For many of us that love reading, the seeds are sown in childhood through the books we read or have read to us. Children’s literature was the inspiration for this month’s Oxford World’s Classics reading list and below is just a selection of many classics of the genre that are out there. What were your favourites? Let us know in the comments.

Peter Pan in Kensington Gardens / Peter and Wendy by J. M. Barrie

Peter Pan, the boy who refused to grow up, is an exploration of eternal youth created by J. M. Barrie. This work deals with Peter as an infant who was, we learn, “part-bird”. After overhearing a discussion about his future, adult life, he escaped by flying out the window, and took refuge in Kensington Gardens. He meets a little girl who is lost called Maimie Mannering, a character who prefigures Wendy Darling in Barrie’s later ‘Peter and Wendy’.

The Secret Garden by Frances Hodgson Burnett

The Secret Garden is surely one of the most famous and well-loved of children’s classics. It tells the romantic story of the regeneration of two sickly, spoiled children, Mary Lennox and her cousin Colin, through contact with nature. After she discovers the secret garden, Mary Lennox gradually becomes a healthy, unselfish girl who in turn redeems both Colin and his gloomy, Byronic father. Frances Hodgson Burnett’s inspiring story of salvation gently subverted the conventions of a century of romantic and gothic fiction for girls.

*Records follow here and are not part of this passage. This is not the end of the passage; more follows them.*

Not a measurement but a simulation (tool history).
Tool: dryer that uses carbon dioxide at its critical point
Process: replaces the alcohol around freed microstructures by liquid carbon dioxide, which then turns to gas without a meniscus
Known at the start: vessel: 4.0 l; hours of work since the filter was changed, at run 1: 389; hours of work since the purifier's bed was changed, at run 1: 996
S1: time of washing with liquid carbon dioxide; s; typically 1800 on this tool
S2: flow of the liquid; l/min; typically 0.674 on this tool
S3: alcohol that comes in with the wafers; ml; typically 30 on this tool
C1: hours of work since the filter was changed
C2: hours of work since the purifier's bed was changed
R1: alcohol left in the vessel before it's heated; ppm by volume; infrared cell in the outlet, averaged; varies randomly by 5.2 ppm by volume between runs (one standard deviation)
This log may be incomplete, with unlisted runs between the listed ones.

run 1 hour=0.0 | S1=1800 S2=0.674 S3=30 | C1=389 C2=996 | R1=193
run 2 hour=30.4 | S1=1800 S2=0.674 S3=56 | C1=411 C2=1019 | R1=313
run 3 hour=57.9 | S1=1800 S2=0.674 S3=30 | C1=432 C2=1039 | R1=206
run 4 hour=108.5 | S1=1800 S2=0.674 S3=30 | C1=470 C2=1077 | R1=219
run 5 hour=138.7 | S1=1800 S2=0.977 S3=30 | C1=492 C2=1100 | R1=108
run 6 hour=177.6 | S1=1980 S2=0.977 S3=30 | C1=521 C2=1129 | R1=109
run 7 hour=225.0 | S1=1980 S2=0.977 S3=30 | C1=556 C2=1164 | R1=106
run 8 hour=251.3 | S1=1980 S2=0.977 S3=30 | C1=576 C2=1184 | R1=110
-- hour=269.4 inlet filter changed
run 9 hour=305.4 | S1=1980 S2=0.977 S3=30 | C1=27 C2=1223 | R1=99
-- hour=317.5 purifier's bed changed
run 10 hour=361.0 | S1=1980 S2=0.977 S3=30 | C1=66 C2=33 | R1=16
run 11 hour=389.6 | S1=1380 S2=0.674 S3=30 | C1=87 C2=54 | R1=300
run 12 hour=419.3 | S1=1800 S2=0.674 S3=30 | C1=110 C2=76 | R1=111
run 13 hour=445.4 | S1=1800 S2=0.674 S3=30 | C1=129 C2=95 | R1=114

J. M. Barrie playing Neverland with Michael Llewelyn Davies
J. M. Barrie (as Hook) with Michael Llewelyn Davies (as Peter Pan) in August 1906

Alice’s Adventures in Wonderland and Through the Looking-Glass by Lewis Carroll

On first glance, the ‘Alice’ books are delightful, innocent fantasies for children, but on further inspection they are also full of complex mathematical, linguistic, and philosophical jokes. Alice’s encounters with the White Rabbit, the Cheshire-Cat, the King and Queen of Hearts, the Mad Hatter, Tweedledum and Tweedledee and many other extraordinary characters have made them masterpieces of nonsense, yet they also appeal to adults through the layers of satire, allusion, and symbolism about Victorian culture.

Tom Brown’s Schooldays by Thomas Hughes

Tom Brown’s Schooldays by Thomas Hughes was one of the earliest books written specifically for boys. A true Victorian classic, it has long had an influence well beyond the public school world that it describes. An active social reformer, Thomas Hughes wrote with a tolerance which keeps this novel refreshingly distinct from other schoolboy adventures.

Treasure Island by Robert Louis Stevenson

An old seaman arrives at the Admiral Benbow inn, where the landlady’s son, Jim Hawkins, manages to get hold of his treasure map. Jim gives it to Squire Trelawney and the Squire and his friend Dr Livesey set off for Treasure Island in the schooner Hispaniola, taking Jim with them. Some of the crew are the squire’s faithful dependants, but most are old buccaneers recruited by Long John Silver. This famous tale by Robert Louis Stevenson is arguably a reinvention of the adventure story genre, a boys’ story that appeals as much to adults as to children, and whose moral ambiguities turned the Victorian universe on its head.

The Wind in the Willows by Kenneth Grahame

An international children’s classic, The Wind in the Willows grew from the author’s letters to his young son. It is a celebration of the English riverside through the characters of Mole, Rat, and Badger, whose humanization seems to confirm their natural forms and habitations—Rat’s love of the river, Mole’s shyness and simplicity, Badger’s gruffness and solidity—while giving their adventures familiarity. Perhaps surprisingly for a story usually associated with children, it is concerned almost exclusively with adult themes: fear of radical changes in political, social, and economic power. A profoundly English fiction, it is, Peter Hunt argues in the Introduction, a book for adults adopted by children. It is also a timeless masterpiece, and a vital portrait of an age.

The Wonderful Wizard of Oz by L. Frank Baum

L. Frank Baum’s fantasy was named after the O–Z drawer in his filing cabinet. Dorothy and her dog Toto are transported to bright, colourful Oz, where Dorothy accidentally defeats the Wicked Witch of the West, and with her companions, a Tin Man, a Scarecrow, and a Cowardly Lion, is tricked by the ‘Wizard’ (a ‘Great Humbug’) into finding their missing desires (heart, brain, courage, and Dorothy’s Kansas home). Published at the beginning of the last century, The Wonderful Wizard of Oz immediately captivated both children and grown-ups.

Kirsty Doole is Publicity Manager for Oxford World’s Classics, amongst other things.

For over 100 years Oxford World’s Classics has made available the broadest spectrum of literature from around the globe. Each affordable volume reflects Oxford’s commitment to scholarship, providing the most accurate text plus a wealth of other valuable features, including expert introductions by leading authorities, voluminous notes to clarify the text, up-to-date bibliographies for further study, and much more. You can follow Oxford World’s Classics on Twitter, Facebook, and the OUPblog.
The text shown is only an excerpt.